# Generalized Subspace Model

In [25]:
# Add "beer" to the PYTHONPATH
import sys
sys.path.insert(0, '../')

import math
import copy

import beer
import numpy as np
import torch

# For plotting.
from bokeh.io import show, output_notebook
from bokeh.plotting import figure, gridplot
from bokeh.models import LinearAxis, Range1d
from bokeh.palettes import Category10 as palette
output_notebook()

# Convenience functions for plotting.
import plotting

%load_ext autoreload
%autoreload 2

The autoreload extension is already loaded. To reload it, use:
  %reload_ext autoreload


## Synthetic Data

In [2]:
def generate_data(global_mean, angle, size, weight):
    rotation = np.array([
        [math.cos(angle), -math.sin(angle)],
        [math.sin(angle), math.cos(angle)]
    ])
    scale = np.array([.5, 2])
    init_cov = np.diag(scale**2)
    cov1 = rotation.T @ init_cov @ rotation
    cov2 = rotation @ init_cov @ rotation.T
    mean1 = global_mean + np.array([0, 3])
    mean2 = global_mean - np.array([0, 3])
    data1 = (scale * np.random.randn(int(size * weight), 2)) @ rotation + mean1 
    data2 = (scale * np.random.randn(int(size * (1 - weight)), 2)) @ rotation.T + mean2 
    data = np.vstack([data1, data2])
    np.random.shuffle(data)
    return data, (mean1, mean2), (cov1, cov2), (weight, 1-weight)

datasets = []
means = []
covs = []
weights = []
start_angle = -.5 * math.pi
boundary = 50
nmodels = 10
for h in np.linspace(-boundary, boundary, nmodels):
    mean = np.array([1., 0]) * h
    ratio = (h + boundary) / (2 * boundary)
    angle = start_angle + ratio * (math.pi)
    w_ratio = .1 + .8 * ratio
    data, m_means, m_covs, m_weights = generate_data(mean, angle, size=200, weight=w_ratio)
    datasets.append(data)
    means.append(m_means)
    covs.append(m_covs)
    weights.append(m_weights)
data = np.vstack(datasets)

# Convert the data to pytorch tensor to work with beer.  
datasets = [torch.from_numpy(data) for data in datasets]

# Colors 
colors = palette[10] * 2

fig = figure()
for color, dataset, m_means, m_covs, m_weights in zip(colors, datasets, means, covs, weights):
    dataset = dataset.numpy()
    plotting.plot_normal(fig, m_means[0], m_covs[0], alpha=.5 * m_weights[0], color=color)
    plotting.plot_normal(fig, m_means[1], m_covs[1], alpha=.5 * m_weights[1], color=color)
    fig.cross(m_means[0][0], m_means[0][1], color=color, size=7, line_width=2)
    fig.cross(m_means[1][0], m_means[1][1], color=color, size=7, line_width=2)
show(fig)

## Generalized Subspace Model

### Creating the GSM

The GSM is composed of a latent prior, an affine transformation, a generic subspace model which indicates how to transform the projections of the embedding into a concrete model and the instances of the generic subspace model (paired with latent posterior distributions, one for each subspace model instance).

In [3]:
obs_dim = 2
latent_dim = 2

# Type of covariance for the Subspace GMMs.
cov_type = 'full' # full/diagonal/isotropic
 
# Prior over the latent space.
latent_prior = beer.Normal.create(
    torch.zeros(latent_dim), 
    torch.ones(latent_dim),
    prior_strength=1e-3
).double()

# Data model (SGMM).
modelset = beer.NormalSet.create(
    mean=torch.zeros(obs_dim), cov=torch.ones(obs_dim),
    size=2,
    cov_type=cov_type
)
sgmm = beer.Mixture.create(modelset).double()

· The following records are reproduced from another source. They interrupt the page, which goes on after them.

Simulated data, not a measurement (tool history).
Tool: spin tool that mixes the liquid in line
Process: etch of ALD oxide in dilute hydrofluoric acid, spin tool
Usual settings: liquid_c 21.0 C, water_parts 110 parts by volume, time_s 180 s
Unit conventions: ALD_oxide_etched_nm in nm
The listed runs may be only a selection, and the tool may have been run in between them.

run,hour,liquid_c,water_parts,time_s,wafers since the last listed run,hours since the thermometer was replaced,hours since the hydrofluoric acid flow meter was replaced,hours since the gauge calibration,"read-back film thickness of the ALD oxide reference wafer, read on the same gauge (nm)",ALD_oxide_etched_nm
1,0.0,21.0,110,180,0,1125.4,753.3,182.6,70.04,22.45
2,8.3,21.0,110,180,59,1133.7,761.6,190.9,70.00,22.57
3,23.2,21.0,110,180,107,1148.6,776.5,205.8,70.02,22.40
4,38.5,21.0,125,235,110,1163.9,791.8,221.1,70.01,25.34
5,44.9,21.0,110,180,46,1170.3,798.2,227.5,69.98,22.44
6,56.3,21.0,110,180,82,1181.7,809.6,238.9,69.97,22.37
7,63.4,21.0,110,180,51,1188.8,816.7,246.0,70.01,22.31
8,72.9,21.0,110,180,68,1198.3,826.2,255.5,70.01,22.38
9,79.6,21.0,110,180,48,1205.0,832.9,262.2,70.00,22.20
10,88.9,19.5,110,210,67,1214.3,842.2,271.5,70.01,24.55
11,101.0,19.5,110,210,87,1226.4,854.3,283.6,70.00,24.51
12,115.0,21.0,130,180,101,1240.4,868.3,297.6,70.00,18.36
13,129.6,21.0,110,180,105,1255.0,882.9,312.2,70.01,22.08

# We specify which parameters will be handled by the
# subspace in the GMM. 
newparams = {
    param: beer.SubspaceBayesianParameter.from_parameter(param, latent_prior)
    for param in sgmm.bayesian_parameters()
}
sgmm.replace_parameters(newparams)

# Create the Generalized Subspace Model
gsm = beer.GSM.create(sgmm, latent_dim, latent_prior, prior_strength=1e-3).double()

# Create the instance of SGMM for each dataset
sgmms, latent_posts = gsm.new_models(len(datasets), cov_type='diagonal')

print('Latent prior')
print('============')
print(latent_prior)    
print()

print('Subspace GMM (generic model)')
print('============================')
print(sgmm)    
print()

print('Generalized Subspace Model')
print('==========================')
print(gsm) 
print()

print('Subspace GMMs (concrete instances)')
print('==================================')
print('(1) -', sgmms[0])   
print()
print('...')
print()
print(f'({len(datasets)}) -', sgmms[-1])
print()

Latent prior
Normal(
  (mean_precision): ConjugateBayesianParameter(prior=NormalWishart, posterior=NormalWishart)
)

Subspace GMM (generic model)
Mixture(
  (modelset): NormalSet(
    (means_precisions): SubspaceBayesianParameter(prior=Normal, posterior=<unspecified>)
  )
  (weights): SubspaceBayesianParameter(prior=Normal, posterior=<unspecified>)
)

Generalized Subspace Model
GSM(
  (model): Mixture(
    (modelset): NormalSet(
      (means_precisions): SubspaceBayesianParameter(prior=Normal, posterior=<unspecified>)
    )
    (weights): SubspaceBayesianParameter(prior=Normal, posterior=<unspecified>)
  )
  (transform): AffineTransform(
    (weights): BayesianParameter(prior=NormalDiagonalCovariance, posterior=NormalDiagonalCovariance)
    (bias): BayesianParameter(prior=NormalDiagonalCovariance, posterior=NormalDiagonalCovariance)
  )
  (latent_prior): Normal(
    (mean_precision): ConjugateBayesianParameter(prior=NormalWishart, posterior=NormalWishart)
  )
)

Subspace GMMs (concrete

### Pre-training

Before to start the training we need to inialize the subspace. To do so, we first train a Normal distribution for each dataset and we'll use its statistics as initial statistics for all the Normal distributions of the SGMMs. 

In [4]:
def create_normal(dataset, cov_type):
    data_mean = dataset.mean(dim=0)
    data_var = dataset.var(dim=0)
    return beer.Normal.create(data_mean, data_var, cov_type=cov_type).double()

def fit_normal(normal, dataset, epochs=100):
    optim = beer.VBConjugateOptimizer(normal.mean_field_factorization(), lrate=1.)
    for epoch in range(epochs):
        optim.init_step()
        elbo = beer.evidence_lower_bound(normal, dataset)
        elbo.backward()
        optim.step()
        
normals = [create_normal(dataset, cov_type=cov_type) for dataset in datasets]
for normal, dataset in zip(normals, datasets):
    fit_normal(normal, dataset)
    
fig = figure(width=400, height=400)
for normal, dataset, color in zip(normals, datasets, colors):
    dataset = dataset.numpy()
    mean = normal.mean.numpy()
    cov = normal.cov.numpy()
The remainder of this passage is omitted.